Seeking suggestions on how to potentially model 0:M scenario

cjtravis Wed Jan 07, 2015 5:42 pm

Greetings,

Perhaps I'm overthinking the situation, but I've come to a mental roadblock on how to sensibly model a scenario within our data warehouse. Simply put, our call center takes in a number of cases each day. Transactionally speaking, the cases are a sort-of "parent-child" relationship in the sense that a case may or may not have case notes. Each new case note ties to an existing case number in the header table.

As expected, due to the nature of the data, this is really large data - a lot of free form text detailing the call/problem being logged in the system - and all information that our reporting end users do want to see.

My question is, how do I model the "zero:many" at the case note level? So far, I have gone about it by having a fact at the case note level but several (if not a majority of) cases may never have notes attached to them. Maintaining the fact at this level would be strange.

I am thinking of creating one fact that is at the CASE NOTE level

CASE_ID
NOTE_SEQ_NBR
Other Dim FKs

Dimensions:

Case Profile Dimension (Junk/Low Cardinality)
Case Detail Dim (High Cardinality, Free Form Fields)
Case Note Detail Dim (High Cardinality, Free Form Fields)

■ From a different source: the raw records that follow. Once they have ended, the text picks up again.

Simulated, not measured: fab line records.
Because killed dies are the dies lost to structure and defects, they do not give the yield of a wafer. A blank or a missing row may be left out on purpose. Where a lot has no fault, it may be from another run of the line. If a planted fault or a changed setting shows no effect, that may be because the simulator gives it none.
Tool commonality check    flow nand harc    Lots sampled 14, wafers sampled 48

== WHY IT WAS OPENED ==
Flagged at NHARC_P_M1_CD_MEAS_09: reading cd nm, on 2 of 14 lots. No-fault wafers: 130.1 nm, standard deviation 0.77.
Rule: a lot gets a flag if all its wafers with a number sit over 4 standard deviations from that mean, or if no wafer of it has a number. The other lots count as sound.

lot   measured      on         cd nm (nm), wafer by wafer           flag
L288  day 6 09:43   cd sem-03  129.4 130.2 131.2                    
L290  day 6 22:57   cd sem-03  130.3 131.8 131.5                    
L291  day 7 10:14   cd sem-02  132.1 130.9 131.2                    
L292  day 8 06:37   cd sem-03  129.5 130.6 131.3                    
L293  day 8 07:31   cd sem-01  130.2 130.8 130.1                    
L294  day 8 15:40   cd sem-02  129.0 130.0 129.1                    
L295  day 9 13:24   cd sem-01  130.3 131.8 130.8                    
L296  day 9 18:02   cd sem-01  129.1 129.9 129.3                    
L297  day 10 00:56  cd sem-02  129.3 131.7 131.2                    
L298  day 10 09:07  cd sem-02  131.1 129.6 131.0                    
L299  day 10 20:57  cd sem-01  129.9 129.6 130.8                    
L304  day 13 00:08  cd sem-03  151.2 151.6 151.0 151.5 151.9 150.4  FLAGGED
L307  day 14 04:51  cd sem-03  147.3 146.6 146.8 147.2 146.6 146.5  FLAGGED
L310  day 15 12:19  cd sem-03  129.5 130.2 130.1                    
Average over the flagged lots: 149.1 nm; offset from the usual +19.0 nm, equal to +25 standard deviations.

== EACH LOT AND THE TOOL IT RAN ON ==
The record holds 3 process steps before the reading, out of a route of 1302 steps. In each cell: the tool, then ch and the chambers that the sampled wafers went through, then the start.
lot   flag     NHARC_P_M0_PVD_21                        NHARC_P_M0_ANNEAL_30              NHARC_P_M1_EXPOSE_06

Maybe it's been a long day, but I'm struggling with how to model this with one fact (which may also be my problem). I don't want to repeat the large text fields in a single dimension if I can avoid it. Thanks for your help.

nick_white Thu Jan 08, 2015 4:21 am

Hi - Kimball talks about this in his book (search for "Freeform Text Comments"). To summarise: don't put freeform Notes in Fact tables, either put them in the relevant dimension or create a Notes Dimension that can hold notes created in relation to any activity.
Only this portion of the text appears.